Monitoring Cisco SD-WAN

eG Enterprise offers a special-purpose monitoring model for the Cisco SD-WAN appliance to monitor the components of the Cisco SD-WAN, resource utilization of the components, status and traffic flowing through the tunnels. Abnormal traffic flows can be instantly detected using this monitored model. This way, administrators are proactively alerted to issues so that they can initiate remedial actions well before users complain.

By periodically running the RESP API commands, eG agents collect various metrics of interest from the target Cisco SD-WAN appliance. Figure 1 depicts the layer model of a Cisco SD-WAN.

Figure 1 : Layer model for Cisco SD-WAN

Every layer in the Figure 1 is mapped to various tests to determine metrics related to the performance of the target Cisco SD-WAN appliance. Using the metrics reported by the tests, administrators can find accurate answers for the following queries:

  • What percentage of CPU is consumed by the user processes of each component?

  • What percentage of CPU is consumed by system processes of each component?

  • What percentage of time the CPU was idle for each component?

  • What is the status of the disk allocated to each component?

  • What percentage of disk space is utilized by each component?

  • What is the amount of memory resources used by each component?

  • What percentage of memory is already utilized by each component?

  • What is the admin and operational status of each network interface?

  • What is the uptime of each network interface?

  • How well traffic is handled by each network interface?

  • How many errors were encountered during data/packet transmission/reception?

  • What is the current state of each control connection?
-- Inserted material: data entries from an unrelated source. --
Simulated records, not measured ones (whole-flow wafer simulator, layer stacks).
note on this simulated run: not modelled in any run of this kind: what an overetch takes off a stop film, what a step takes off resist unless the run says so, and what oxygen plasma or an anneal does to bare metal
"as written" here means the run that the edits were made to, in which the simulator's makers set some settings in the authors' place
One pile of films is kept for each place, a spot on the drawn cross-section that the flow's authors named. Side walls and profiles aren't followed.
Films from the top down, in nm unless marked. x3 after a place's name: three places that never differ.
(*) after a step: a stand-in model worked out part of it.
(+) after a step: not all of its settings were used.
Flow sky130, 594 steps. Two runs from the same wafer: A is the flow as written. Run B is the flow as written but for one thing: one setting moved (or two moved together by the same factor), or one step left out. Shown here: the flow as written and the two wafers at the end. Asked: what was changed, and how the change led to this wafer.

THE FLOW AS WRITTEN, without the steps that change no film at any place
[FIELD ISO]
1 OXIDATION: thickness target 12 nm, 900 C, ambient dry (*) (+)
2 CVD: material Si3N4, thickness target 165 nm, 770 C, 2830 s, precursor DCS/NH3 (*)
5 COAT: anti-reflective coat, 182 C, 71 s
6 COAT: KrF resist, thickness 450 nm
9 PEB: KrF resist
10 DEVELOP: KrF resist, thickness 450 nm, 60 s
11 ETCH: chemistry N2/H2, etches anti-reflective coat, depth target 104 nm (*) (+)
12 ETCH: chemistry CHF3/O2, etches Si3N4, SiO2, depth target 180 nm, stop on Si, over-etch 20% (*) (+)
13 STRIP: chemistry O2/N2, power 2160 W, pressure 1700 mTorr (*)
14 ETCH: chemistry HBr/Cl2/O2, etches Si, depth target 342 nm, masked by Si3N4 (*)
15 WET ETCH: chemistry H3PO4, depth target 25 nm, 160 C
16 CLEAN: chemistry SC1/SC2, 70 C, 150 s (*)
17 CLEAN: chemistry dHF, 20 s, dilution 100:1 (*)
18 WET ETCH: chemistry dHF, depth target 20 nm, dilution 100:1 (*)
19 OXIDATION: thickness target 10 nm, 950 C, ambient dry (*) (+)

  • What is the uptime of each control connection?

  • How well traffic is handled by each tunnel? Which tunnel is handling maximum amount of data/packet transmission/reception?

  • Are the components of the target Cisco SD-WAN appliance reachable?

  • What is the current status and uptime of each component?

  • How many times each component crashed?

  • How many times reboots were noticed for each component?